Getting Fast ROI With Your Big Data Projects

by Vineet Tyagi, CTO, Impetus

The world today is heavily networked and social, we as a society are living out our digital lives generating amounts of data never seen before. Enterprise CIO's and CTO’s are being called out to face several unique challenges. Firstly, they have to deal with increasing amounts of data being generated at an increasing rate, this data is not necessarily structured and cannot be stored and analyzed by RDBMS engines. Secondly, generation of deeper and more valuable insights requires integrating multiple internal silo’s of information with social data, something the current data warehouses are not geared up for. Thirdly, existing warehouses are being asked to support application of Data Science algorithms for predictive analytics, again something they are not geared up to do. Last and most importantly, with an exponential rise in data assets being managed today the cost of storing and analyzing in the current data warehouse is spiraling out of control. Enterprise CIO’s and CTO’s are looking for ways to reduce the costs along with reduce time to insights by Faster Processing/ Analytics. 

A Hadoop Warehouse architecture is in essence a massive, easily accessible, flexible and scalable data repository built on inexpensive computer hardware. Hadoop can store uncategorized pools of data “as is”, including data immediately of interest, data potentially of interest and data for which the intended usage is not yet known. The Hadoop Warehouse brings newer capabilities and insights to business users which include but not limited to the following:

Active Archive: One place to store all your data, in any format, at any volume, for as long as you like, allowing you to address compliance requirements and deliver data on demand to satisfy internal and external regulatory demands.

Transformation and Processing: ETL workloads that previously had to run on expensive systems can migrate to the Hadoop Warehouse, where they run at very low cost, in parallel, much faster than before. Optimizing the placement of these workloads and the data on which they operate frees the capacity on high-end analytic and data warehouse systems, making them more valuable by allowing them to concentrate on the business- critical OLAP and other applications that they run.

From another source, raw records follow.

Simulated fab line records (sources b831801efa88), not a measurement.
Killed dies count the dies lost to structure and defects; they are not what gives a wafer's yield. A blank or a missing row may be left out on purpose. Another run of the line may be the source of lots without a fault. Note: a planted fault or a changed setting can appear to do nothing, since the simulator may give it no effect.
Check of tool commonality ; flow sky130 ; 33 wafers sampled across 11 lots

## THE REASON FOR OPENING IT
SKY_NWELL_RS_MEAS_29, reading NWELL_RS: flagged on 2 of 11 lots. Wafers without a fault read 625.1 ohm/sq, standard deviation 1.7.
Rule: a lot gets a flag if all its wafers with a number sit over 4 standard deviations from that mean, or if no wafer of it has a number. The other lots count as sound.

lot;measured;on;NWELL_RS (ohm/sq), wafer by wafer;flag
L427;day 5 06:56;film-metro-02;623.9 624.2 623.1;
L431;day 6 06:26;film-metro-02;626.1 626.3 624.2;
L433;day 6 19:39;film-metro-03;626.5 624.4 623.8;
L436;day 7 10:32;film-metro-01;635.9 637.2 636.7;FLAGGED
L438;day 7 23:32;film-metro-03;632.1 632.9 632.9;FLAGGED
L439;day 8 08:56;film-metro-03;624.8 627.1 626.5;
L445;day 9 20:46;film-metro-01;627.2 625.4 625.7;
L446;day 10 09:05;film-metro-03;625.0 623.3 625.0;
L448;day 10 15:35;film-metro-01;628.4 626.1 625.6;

Self-Service Exploratory BI: Users frequently want access to enterprise data for reporting, exploration, and analysis. Production enterprise data warehouse systems must often be protected from casual use so they can run the mission-critical financial and operational workloads they support. A Hadoop Warehouse on the contrary allows users to explore data, with full security, most traditional interactive business intelligence tools support Hadoop connectivity today.

Advanced Analytics: Multiple computing frameworks that enable analytics, search, machine learning and more unlock value in new and old data sources. 

Several fortune 1000 companies who are adopting Hadoop powered Big Data warehouse as a replacement for the long-successful data warehouse solutions that use SQL to lower cost of data retention and produce better and faster BI follow a four stage strategy for building the Hadoop Warehouse.

Stage 1: Handle and Ingest Data at scale, as the first stage, the organization needs to determine the existing and new data source that it can leverage. The data sources are integrated and the variety of voluminous data is ingested at high velocity in Hadoop storage.

Stage 2: Building the Analytical Muscle, leveraging the data stored in Hadoop Warehouse, the organization builds batch, mini-batch and real time applications for enterprise usage, exploratory analytics and predictive use cases. Various tools and frameworks are utilized in this stage.

Stage 3: Stage 3: Enterprise Data Warehouse and Hadoop Warehouse Work in Unison, in a real world scenario, enterprise data warehouse (EDW) and Hadoop based warehouse would co-exist. The organization would create a strategy to leverage data and specific capabilities from each to its advantage.

Stage 4: Enterprise Capability in Hadoop Warehouse, broad adoption and confidence in Hadoop leads to retiring of existing warehouses and Hadoop being the platform of choice with full information governance, Meta data management and information lifecycle management capabilities.

Lastly, the top 3 tactics for immediate ROI from my experience are to use a Hadoop Warehouse for 

1. Pre-Processing: Use Hadoop as a “landing zone” before determining what data should be moved to the data warehouse and persist the data to provide a query able archive of cold data.

2. Offloading: Move infrequently accessed data from data warehouses into enterprise-grade Hadoop and also move associated workloads to be serviced from Hadoop. Additionally, leverage Hadoop’s large-scale batch processing efficiencies to preprocess and transform data for the warehouse.

3. Exploration: Use Hadoop to explore and discover new high value data from massive amounts of raw data and free up the data warehouse for more structured, deep analytics. Hadoop could also be used as an environment for ad hoc data discovery.